Order exercises // My problem in Functional Programming Contest - October'14

You can find the problem here: https://www.hackerrank.com/contests/lambda-calculi-oct14/challenges/order-exercises

Problem statement

You are given an array of $n$ integers, $a = \{a_1, a_2,\ldots, a_n\}$ along with the following definitions:

- a subarray is a contiguous segment of an array. For example $a[l, r] = \{a_l, a_{l+1},\ldots, a_r\}$ is a subarray, where $1 \le l \le r \le n$

- We say that a sum of a subarray is a sum of elements in this subarray

- We say that subarray $X = \{a_{i}, a_{i+1},\ldots,a_{j}\}$ is greater than subarray $Y = \{a_{k}, a_{k+1},\ldots,a_{l}\}$ if and only if one of the following statements is true:
- $X$ has a greater sum than $Y$
- $X$ and $Y$ has the same sum and $X$ begins earlier
- $X$ and $Y$ has the same sum, they start in the same place and the length of $X$ is smaller than the length of $Y$

It is guaranteed that there is no 0 in the array $a$.

You are given also an integer $k$. The task is to print as many as possible, but not more than $k$, subarrays with a positive sum in the following order.

- The first subarray is the greatest subarray in the array according to above definition.

- The $i^{th}$ subarray is the greatest subarray disjoint to any of the $j^{th}$ subarray, where $j < i$ (disjoint means that they have no common elements).

Solution

If you are familiar with the Maximum subarray problem you may notice that our problem is a natural extension of it.

Simple, but not enough solution

Probably the first solution which comes to mind is to run Kadane algorithm or similar to get the value of the greatest subarray, then assign $- \infty$ to every element of that subarray, find the second greatest subarray and so on. We iterate that process while there exists a subarray with a positive sum.

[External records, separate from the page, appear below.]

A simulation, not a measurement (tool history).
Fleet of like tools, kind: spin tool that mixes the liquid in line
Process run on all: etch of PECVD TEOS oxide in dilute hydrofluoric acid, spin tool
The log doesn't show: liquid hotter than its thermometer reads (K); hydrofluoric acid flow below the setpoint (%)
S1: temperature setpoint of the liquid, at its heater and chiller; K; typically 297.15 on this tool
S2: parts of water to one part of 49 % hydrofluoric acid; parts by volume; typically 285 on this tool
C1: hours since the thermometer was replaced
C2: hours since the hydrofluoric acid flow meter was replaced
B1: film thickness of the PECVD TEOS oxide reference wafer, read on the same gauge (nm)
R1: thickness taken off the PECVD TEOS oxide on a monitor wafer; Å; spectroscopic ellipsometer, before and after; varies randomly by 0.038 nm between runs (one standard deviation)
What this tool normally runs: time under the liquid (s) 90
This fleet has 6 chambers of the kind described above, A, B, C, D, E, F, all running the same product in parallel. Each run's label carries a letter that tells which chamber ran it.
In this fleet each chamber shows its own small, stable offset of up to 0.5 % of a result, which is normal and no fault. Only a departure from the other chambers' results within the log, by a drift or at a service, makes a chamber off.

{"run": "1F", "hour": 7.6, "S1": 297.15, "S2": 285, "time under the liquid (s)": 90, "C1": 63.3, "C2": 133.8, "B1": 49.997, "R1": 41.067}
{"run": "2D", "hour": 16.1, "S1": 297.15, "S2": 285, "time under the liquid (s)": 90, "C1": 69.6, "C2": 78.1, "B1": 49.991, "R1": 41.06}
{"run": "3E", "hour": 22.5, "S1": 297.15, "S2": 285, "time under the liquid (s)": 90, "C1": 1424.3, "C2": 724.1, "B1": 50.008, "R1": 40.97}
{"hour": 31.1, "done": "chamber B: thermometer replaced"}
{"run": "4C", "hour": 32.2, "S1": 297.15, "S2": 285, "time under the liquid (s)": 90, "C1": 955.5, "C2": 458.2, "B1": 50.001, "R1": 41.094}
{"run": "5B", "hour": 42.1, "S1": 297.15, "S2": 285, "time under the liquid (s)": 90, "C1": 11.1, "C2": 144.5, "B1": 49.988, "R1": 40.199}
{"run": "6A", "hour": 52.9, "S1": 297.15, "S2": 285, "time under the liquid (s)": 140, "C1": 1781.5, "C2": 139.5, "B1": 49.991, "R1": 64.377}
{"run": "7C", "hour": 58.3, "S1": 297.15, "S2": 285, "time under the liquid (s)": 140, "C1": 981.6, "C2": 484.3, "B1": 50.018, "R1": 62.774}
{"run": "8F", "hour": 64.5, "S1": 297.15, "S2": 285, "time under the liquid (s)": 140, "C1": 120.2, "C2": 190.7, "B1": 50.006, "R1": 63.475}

The time complexity of this method is $O(n \cdot k)$ which gives you some points, but it is too slow to pass all testcases even if it is hardly optimized.

Faster solution

The general pattern of above solution is good, but we have to find the next subarray faster. A segment tree can help us here.

The first thing here is to implement a segment tree which supports the following query in $O(\log n)$ time:

$query(i, j)$ returns the greatest subarray in $\{a_i, a_{i+1},\ldots, a_j\}$

Let $T_v$ be a subtree represented by a node $v$ and $a_v$ be an array corresponding to elements covered by $T_v$. We can implement that query maintaining in every node $v$ several values:

- sum of the greatest subarray in $a_v$
- greatest prefix sum of $a_v$
- greatest suffix sum of $a_v$
- sum of values of elements in $a_v$

You can compute these values of any $v$ based on values in its children. Values for leaves are obvious. After that, if you are familiar with segment trees, you can implement the $query(i, j)$ easily.

In order to do the next step we need a priority queue, let's call it $Q$. We store in the queue triplets $\langle R, V, P\rangle$ where:

- $R$ is a range in which we search for subarrays
- $V$ is the value of the greatest subarray in R
- $P$ represents indices of the greatest subarray in R

Ordering of elements in $Q$ is determined by values $V$ and $P$.

First we compute the value and indices of the greatest subarray in the whole array. We do it using $query(1, n)$. Let's assume that it is $a[i, j]$ and has a sum $V$. We put into the queue a triplet $\langle (1, n), V, (i, j)\rangle$.

While $Q$ is not empty and we have found less than $k$ subarrays so far, we select the greatest triplet from the queue and remove it from there. Let's assume that the triplet is $\langle (k, l), V, (i, j)\rangle$. We print $V$ as a result and if a range $(k, i - 1)$ is not empty, we compute $query(k, i - 1)$ and if it returns a subarray with a positive sum $S$ with indices $(c, d)$, we put into the queue a triplet $\langle (k, i - 1), S, (c, d)\rangle$. We do the same thing with a range $(j + 1, l)$.

Time complexity

Time needed to construct the tree is $O(n \cdot \log n)$ and we do at most $O(k)$ queries, so the total complexity is $O(n \cdot \log n)$, because $k \leq n$.